But I think the "windows-1252 for quirks" is just driven by what was dominant back when the majority of quirky HTML was generated decades ago.
The historical (and present?) default is to use the local character set, which on US Windows is Windows-1252, but for example on Japanese Windows is Shift-JIS. The expectation is that users will tend to view web pages from their region.
I'm in Japan on a Mac with the OS language set to Japanese. Safari gives me Shift_JIS, but Chrome and Firefox give me windows-1252
edit: Trying data:text/html,<html>日本語 makes Chrome also use Shift_JIS, resulting in mojibake as it's actually UTF-8. Firefox shows a warning about it guessing the character set, and then it chooses windows-1252 and displays more garbage.
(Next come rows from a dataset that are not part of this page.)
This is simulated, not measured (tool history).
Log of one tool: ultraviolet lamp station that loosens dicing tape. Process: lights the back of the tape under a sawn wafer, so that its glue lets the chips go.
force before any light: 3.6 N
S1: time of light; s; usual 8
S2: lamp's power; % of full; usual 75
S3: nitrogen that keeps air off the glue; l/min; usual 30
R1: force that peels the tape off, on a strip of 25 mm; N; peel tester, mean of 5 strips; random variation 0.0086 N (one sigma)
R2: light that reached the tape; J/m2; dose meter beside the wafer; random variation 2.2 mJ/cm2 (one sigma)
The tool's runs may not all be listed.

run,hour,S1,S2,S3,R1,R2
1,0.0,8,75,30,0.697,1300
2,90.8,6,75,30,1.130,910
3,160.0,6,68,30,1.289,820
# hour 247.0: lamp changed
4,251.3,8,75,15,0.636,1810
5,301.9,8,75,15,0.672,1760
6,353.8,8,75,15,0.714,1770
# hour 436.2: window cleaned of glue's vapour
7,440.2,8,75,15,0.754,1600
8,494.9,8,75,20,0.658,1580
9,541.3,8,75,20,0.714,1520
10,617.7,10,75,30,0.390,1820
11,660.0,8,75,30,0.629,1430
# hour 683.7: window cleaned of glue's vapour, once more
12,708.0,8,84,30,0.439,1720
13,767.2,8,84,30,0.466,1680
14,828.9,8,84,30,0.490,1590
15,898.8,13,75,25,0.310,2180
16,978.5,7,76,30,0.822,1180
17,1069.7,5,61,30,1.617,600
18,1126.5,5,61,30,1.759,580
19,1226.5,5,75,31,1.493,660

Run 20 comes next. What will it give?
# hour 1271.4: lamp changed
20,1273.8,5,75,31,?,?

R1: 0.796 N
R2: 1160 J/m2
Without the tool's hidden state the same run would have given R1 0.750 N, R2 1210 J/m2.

Okay, it's good that we agree then on my original premise, the vast majority of websites (by quantity and popularity) on the Internet today are using UTF-8 encoding, and Latin-1 is being phased out.
Btw I appreciate your edited response, but still you were factually incorrect about:
> Browsers don't use utf-8 unless you tell them to
Browsers can use UTF-8 even if we don't tell them. I am already aware of the extra heuristics you wrote about.
> HTML file with latin-1 ... which is that it's not UTF-8, because the content has nothing in it to warrant UTF-8
You are incorrect here as well, try using some latin-1 special character like "ä" and you will see that browsers default to document.characterSet UTF-8 not windows-1252
> You are incorrect here as well, try using some latin-1 special character like "ä" and you will see that browsers default to document.characterSet UTF-8 not windows-1252
I decided to try this experimentally. In my findings, if neither the server nor the page contents indicate that a file is UTF-8, then the browser NEVER defaults to setting document.characterSet to UTF-8, instead basically always assuming that it's "windows-1252" a.k.a. "latin1". Read on for my methodology, an exact copy of my test data, and some particular oddities at the end.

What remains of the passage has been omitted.